“We did so much in five days, and the students worked really hard,” Chamberlain said of the trip’s success.
Before the trip, Chamberlain tried to prepare students with safety precautions and possible life-changing experiences since the group stayed with host families in Ciudad Romero and were immersed in the community’s way of living. Students ate with their host family, stayed in their beds (or hammocks), used outdoor latrines and took bucket showers from the well.
Chamberlain, who has been to El Salvador six times, four of which with students, said he always learns something when visiting the county and that this trip he was really impressed with how hard the host families worked.
“They had two stores out of their house, a bicycle repair shop and provided people with propane gas tanks,” he said.
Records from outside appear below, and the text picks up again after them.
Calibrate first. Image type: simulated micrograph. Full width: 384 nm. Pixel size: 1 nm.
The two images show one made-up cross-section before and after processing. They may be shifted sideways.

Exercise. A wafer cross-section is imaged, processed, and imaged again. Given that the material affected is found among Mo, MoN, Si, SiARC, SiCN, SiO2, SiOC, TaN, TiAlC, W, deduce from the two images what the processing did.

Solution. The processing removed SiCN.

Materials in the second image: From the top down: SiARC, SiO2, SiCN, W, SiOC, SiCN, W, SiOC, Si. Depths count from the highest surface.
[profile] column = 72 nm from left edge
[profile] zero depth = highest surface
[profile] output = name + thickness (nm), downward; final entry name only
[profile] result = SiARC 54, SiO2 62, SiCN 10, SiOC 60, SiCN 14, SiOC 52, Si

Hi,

Cody Rainwater, a freshman at OU, said the trip was an eye-opening culture experience.
“We have running water, refrigerated food, flushing toilets,” Rainwater said. “Really, it’s incredible all that we have here (U.S.).”
Besides reminding students all they have to be grateful for, El Salvador also made students consider whether more really is more. Alawwami, who has traveled all over the world, said the work he did in El Salvador was a positive reflection of the peoples’ attitudes.
“What I loved about the trip was the village’s lifestyle. It was so simple. Everyone had a positive attitude,” Alawwami said. “Our trip was very joyful.”